I’m looking for a solution for using TRefs in a multithreaded environment with (many) parallel threads. The TRef class documentation states:
To avoid a growing table of fObjects in TProcessID, in case, for example, one processes many events in a loop, it might be necessary to reset the ObjectNumber at the end of processing of one event. ROOT: TRef Class Reference
However, this is not easily possible because other threads have objects in that storage, too. So as I see it, the only way would be to raise a global mutex, wait for all processes to finish and then reset the count. This is - for obvious reasons - very inefficient and I would like to avoid that.
If I leave this running, however, at some point I overflow the object reference table and a new TProcessID is created. There can only be 255 processes in that normal table (ROOT: core/base/src/TProcessID.cxx Source File).
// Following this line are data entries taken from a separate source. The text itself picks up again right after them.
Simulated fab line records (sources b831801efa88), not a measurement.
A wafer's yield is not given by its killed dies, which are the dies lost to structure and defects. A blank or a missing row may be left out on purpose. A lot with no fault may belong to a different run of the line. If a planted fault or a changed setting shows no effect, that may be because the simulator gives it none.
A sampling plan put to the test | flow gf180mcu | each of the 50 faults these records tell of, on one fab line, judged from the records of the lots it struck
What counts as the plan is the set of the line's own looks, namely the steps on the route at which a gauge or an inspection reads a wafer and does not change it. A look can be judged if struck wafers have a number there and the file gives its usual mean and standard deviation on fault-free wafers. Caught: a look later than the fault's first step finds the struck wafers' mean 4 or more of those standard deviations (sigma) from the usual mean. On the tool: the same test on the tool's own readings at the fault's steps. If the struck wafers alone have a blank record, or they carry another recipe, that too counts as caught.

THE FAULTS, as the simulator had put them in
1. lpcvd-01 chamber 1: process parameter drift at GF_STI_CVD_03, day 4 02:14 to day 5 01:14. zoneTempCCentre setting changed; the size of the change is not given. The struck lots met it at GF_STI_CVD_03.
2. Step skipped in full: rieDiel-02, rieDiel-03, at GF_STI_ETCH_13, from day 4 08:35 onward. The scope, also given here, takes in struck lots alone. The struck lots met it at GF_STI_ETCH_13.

At this point, TExMap takes over storing IDs - which is where it becomes tricky: with enough threads running, ROOT can actually run into problems because it doesn’t expect to see objects from the TProcessID table anymore but assumes they are all in TExMap - and fails at recursive delete, here: ROOT: core/base/src/TProcessID.cxx Source File (l417)
So my question is: how can we safely reset the object count in a multithreaded environment without halting all threads?
Maybe some additional information: all TObjects we create are thread-local only and not shared among threads. While in principle this greatly simplifies the situation - it doesn’t because there is no way I can tell ROOT about this.
Maybe, as one option, would it me possible to use the TExMap directly from the start? At least then we don’t fall into the table-switching-invalidates-pointers trap.
So I guess there is no better way? What is the size limit on the TExMap system then?
How does it fail?
As soon as one object is allocated in the TExMap system, ROOT is lead to believe that all objects are present there and upon deletion try to remove them from that place, see:
The problem here is that it doesn’t check if the object actually resides in the table but simply attempts to delete it - which leads to a segfault upon destruction of the object if it actually is accounted for in the TProcessID table system.
#0 0x00007fffe6266180 in TObject::Error(char const*, char const*, ...) const () from /cvmfs/sft.cern.ch/lcg/views/LCG_96b/x86_64-centos7-clang8-opt/lib/libCore.so
#1 0x00007fffe626ffbf in TProcessID::RecursiveRemove(TObject*) () from /cvmfs/sft.cern.ch/lcg/views/LCG_96b/x86_64-centos7-clang8-opt/lib/libCore.so
#2 0x00007fffe62de540 in TObjArray::RecursiveRemove(TObject*) () from /cvmfs/sft.cern.ch/lcg/views/LCG_96b/x86_64-centos7-clang8-opt/lib/libCore.so
#3 0x00007fffe62cfe4c in THashList::RecursiveRemove(TObject*) () from /cvmfs/sft.cern.ch/lcg/views/LCG_96b/x86_64-centos7-clang8-opt/lib/libCore.so
#4 0x00007fffe6232822 in TROOT::RecursiveRemove(TObject*) () from /cvmfs/sft.cern.ch/lcg/views/LCG_96b/x86_64-centos7-clang8-opt/lib/libCore.so
#5 0x00007fffe6264062 in TObject::~TObject() () from /cvmfs/sft.cern.ch/lcg/views/LCG_96b/x86_64-centos7-clang8-opt/lib/libCore.so
So the minimum fix would be adding checks:
if (obj == GetObjectWithID(uid)) {
if (fgObjPIDs) {
if ((obj->GetUniqueID()&0xff000000) == 0xff000000) {
ULong64_t hash = Void_Hash(obj);
fgObjPIDs->Remove(hash,(Long64_t)obj);
}
}
(*fObjects)[uid] = 0; // Avoid recalculation of fLast (compared to ->RemoveAt(uid))
}
but that of course doesn’t actually release the memory.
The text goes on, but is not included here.